Language enrollment declining

Despite a nationwide drop in enrollment numbers, certain languages are now on the rise.

Haley Hansen

After years of steady increase, foreign language course enrollment numbers nationwide have been on the downswing in recent years.

Some of the University of Minnesota’s language programs fall in line with these trends outlined in a Modern Language Association report released earlier this month. The national report found enrollment numbers have dropped slightly in the last few years, though overall enrollment is stronger than in past decades as language skills remain marketable.

The report found that enrollment numbers for all languages fell 6.7 percent from fall 2009 to fall 2013.

Despite that decrease, overall enrollment numbers are still higher than they were nearly a decade ago, MLA Executive Director Rosemary Feal said.

“This shows us that more students than ever are enrolled in language classes,” she said. “Part of that is due to the expansion of higher education.”

At the University, overall enrollment has remained steady, though certain languages have seen increases in recent years, said Nanette Hanks, assistant dean for curriculum in the College of Liberal Arts, where all language programs are housed.

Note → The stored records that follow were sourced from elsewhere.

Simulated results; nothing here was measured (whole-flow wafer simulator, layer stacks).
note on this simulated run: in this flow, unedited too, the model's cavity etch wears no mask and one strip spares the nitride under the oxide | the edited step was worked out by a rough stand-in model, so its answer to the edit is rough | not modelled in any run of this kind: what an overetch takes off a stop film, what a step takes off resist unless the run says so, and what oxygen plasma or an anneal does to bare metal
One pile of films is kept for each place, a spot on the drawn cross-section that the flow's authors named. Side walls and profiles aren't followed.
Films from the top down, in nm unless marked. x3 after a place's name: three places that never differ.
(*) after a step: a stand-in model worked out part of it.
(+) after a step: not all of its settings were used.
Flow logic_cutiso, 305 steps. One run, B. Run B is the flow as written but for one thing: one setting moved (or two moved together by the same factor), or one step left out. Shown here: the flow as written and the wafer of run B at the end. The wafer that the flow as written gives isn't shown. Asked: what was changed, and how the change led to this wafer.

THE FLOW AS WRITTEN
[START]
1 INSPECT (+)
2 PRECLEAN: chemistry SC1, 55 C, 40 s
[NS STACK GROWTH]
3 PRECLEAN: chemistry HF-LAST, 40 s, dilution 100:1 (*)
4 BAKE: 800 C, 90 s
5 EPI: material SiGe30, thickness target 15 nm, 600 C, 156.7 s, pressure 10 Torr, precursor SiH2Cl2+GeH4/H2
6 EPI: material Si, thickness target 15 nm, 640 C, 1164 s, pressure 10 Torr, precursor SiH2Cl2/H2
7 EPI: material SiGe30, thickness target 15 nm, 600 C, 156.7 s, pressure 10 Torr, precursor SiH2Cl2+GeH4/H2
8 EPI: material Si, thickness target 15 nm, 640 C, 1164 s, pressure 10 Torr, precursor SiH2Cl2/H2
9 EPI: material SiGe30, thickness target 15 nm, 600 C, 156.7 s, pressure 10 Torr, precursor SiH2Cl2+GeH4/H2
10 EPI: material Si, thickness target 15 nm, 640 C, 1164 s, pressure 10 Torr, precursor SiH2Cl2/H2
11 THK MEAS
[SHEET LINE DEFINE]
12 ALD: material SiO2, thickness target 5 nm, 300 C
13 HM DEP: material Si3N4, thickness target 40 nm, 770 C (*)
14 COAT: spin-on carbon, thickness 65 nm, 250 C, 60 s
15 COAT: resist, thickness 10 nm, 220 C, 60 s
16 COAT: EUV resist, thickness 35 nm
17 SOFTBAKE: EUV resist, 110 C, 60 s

All CLA students are required to study the equivalent of at least two years of a foreign language. However, Hanks said many students want to go above that requirement.

Languages such as Arabic, Korean and Chinese have seen spikes in enrollment in recent years, she said, whereas popular languages like Spanish have maintained steady enrollment numbers. These changes are similar to MLA’s nationwide findings.

CHECK OUT AN INTERACTIVE THAT EXPLAINS THE DECLINE HERE

Others like Danish and Modern Greek have been phased out of the University in the last five years because there wasn’t a high enough demand, Hanks said.

She said political changes have an impact on what languages see increases in enrollment.

Feal said the enrollment changes are due to a number of reasons, including the geopolitical environment, and that certain languages have diminished in recent years while others have thrived.

She noted that interest in Arabic rose after the 9/11 terrorist attacks, and more people have become interested in Portuguese as Portugal has emerged as a stronger economic power.

Angela Woods, program officer for the federal government’s Critical Language Scholarship Program, said national security reasons and popular culture also impact students’ interests in certain foreign languages.

Carol Klee, Spanish and Portuguese studies professor and department chair, said her department has seen an increase in students minoring in Spanish studies rather than majoring in recent years.

She said decline in major enrollment correlates with the recession and students’ concerns with finding a job after graduation.

But overall, Spanish is still studied more than all other languages combined, Klee said.

Political factors and changing demographics, she said, are key reasons for the continued interest in the language.

“I think exposure to another language brings a new perspective on your own language and culture and expands your worldview,” Klee said.

Spanish studies major Grant Ruckheim said that while he plans on working in environmental activism after graduating, he’ll integrate his language skills into his career.

He said the new cultural perspectives gained from learning a foreign language are integral, and they allow him to empathize with people in a different way.

“It can stay with you no matter what you’re doing — even if you don’t use it in your career,” Ruckheim said.

Although they are less popular, languages such as Swahili, Somali and Hindi-Urdu are offered at the University, and Hanks said they continue to see steady enrollment.

“Part of studying the language is not just acquiring the language skills,” she said. “But it’s really acquiring the world skills, the global skills [and] the cultural skills that are important in another language.”